Under the heading cultural differences, I address a topic that one of my bosses in a previous life as attorney (advocaat) claimed was typical Dutch. In my subsequent professional engagements at multinational listed companies, I discovered that it is a typical European thing: initialling pages.
Why do we do this, Ken Adams wondered in his blog. I responded but will address the topic here as well.
In many jurisdictions, all pages of a contract are initialled; the question is ‘why?’. It is also Ken Adam’s understanding of the legal practice of having signatories also initial each page of the contract, would be mainly a non-US practice:
- “It’s commonplace in wills, apparently as a check against substitution of pages.
- It’s required by statute in the case of some contracts. For example, under Ohio Revised Code 1349.55, each page of a contract providing for a non-recourse civil litigation advance must be initialed by the consumer.
- With respect to business contracts, in the U.S. it would be unusual for the parties to initial each page, except in the case of real-estate contracts.
- In Europe, it’s commonplace for the parties to a business contract to initial each page.”
A Spanish lawyer responded to Ken that in Spain it is customary to initial all pages, both for ordinary course business agreements and M&A agreements. This is consistent with my observation, where I believe that in many more European countries (and a fortiori maybe outside Europe) pages would be initialled.
Legal prerequisite? Is there a statutory requirement for this? I don’t believe so. It may have been like that in the past because initialling pages is something with a long history (I have seen initialled contracts with German, Italian and French companies that were entered into already in the sixties or earlier). Apart from the above Ohio example, initialling pages is probably nowhere required in order for the contract to become valid or enforceable.
In a recent blog I addressed execution and delivery aspects for English-law-governed deeds: for a deed to be valid and enforceable, in addition to some cerebral wording (i.e., that it is a ‘deed’), it needs to be signed according to some formalities (with at least to signatories). Another familiar example is the notarial deed or certification, which documents also trigger specific signing (-ceremony) requirements. But these are the only example I know of particular formalities related to signing a specific type of ‘contract’ and they would not include initialling pages as a prerequisite.

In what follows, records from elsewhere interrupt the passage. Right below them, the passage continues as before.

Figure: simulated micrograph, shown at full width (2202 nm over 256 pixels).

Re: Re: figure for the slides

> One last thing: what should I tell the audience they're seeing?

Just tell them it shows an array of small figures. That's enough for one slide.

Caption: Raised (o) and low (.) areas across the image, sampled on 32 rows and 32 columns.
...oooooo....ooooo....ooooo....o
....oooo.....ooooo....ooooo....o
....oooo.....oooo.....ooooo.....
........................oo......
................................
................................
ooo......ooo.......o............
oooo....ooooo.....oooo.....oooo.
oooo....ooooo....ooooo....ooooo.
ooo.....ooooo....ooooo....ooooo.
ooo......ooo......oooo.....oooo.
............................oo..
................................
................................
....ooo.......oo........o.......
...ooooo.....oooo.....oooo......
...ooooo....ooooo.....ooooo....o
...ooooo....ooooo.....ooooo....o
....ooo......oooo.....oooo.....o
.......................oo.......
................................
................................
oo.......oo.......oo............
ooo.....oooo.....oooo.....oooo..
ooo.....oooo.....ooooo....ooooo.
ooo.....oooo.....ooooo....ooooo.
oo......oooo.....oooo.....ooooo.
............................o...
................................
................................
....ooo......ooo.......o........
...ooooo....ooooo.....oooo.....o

In The Netherlands, it is common practice to initial all pages (including a cover sheet). On the signature page, the initialling person (who is not necessarily the signatory of the contract) would place his or her inital next to the party for whom the document was initialled. As in Spain, this applies both to M&A and ordinary course business transactions.
M&A. In an M&A context, even the pages of the schedules and annexes (including those attached to a disclosure ‘letter’) would be initialled. For ‘Agreed Form’ agreements attached as schedules, often, a reference is made in the definition of ‘Agreed Form’ that they are initialled for identification purposes (meaning that ”this is substantially the text we agreed”). After closing, they would probably be replaced in the binders by their executed final form versions. Usually, the lawyers (i.e., the junior associates of the law firm’s partner involved) would do the initialling. The main idea would probably be to be able to identify the documents in their entirety; and certainly not as a representation by the law firm that the document is complete.
Business contracts. For ordinary course agreements, initialling the pages serves an additional purpose: in several companies, there is a compliance policy rule saying that the contract be reviewed (and approved) by in-house legal counsel. The authorised signatory (often: the two signatories) would sign only if legal counsel has initialled the pages as a sign of approval.
In both contexts, initialling serves the purpose of a final check whether the agreement is complete, properly dated and undone from square bracketed texts. Typically, it happens that annexes with technical spec sheets, the general terms and conditions or even the list prices have not yet been attached.
This is where the initialling lawyer comes in: as a gatekeeper of the contracting process. Introducing this safeguard in the process improves transaction quality, increases certainty and hence reduces risks. I doubt that a claim for negligence would succeed, but I am sure that persons who have a risk-avoiding character will take an additional look at what happens. Since risk-avoidance is partly perceived as a culturally determined parameter, the practice of initialling pages may well be culturally determined. Any feedback?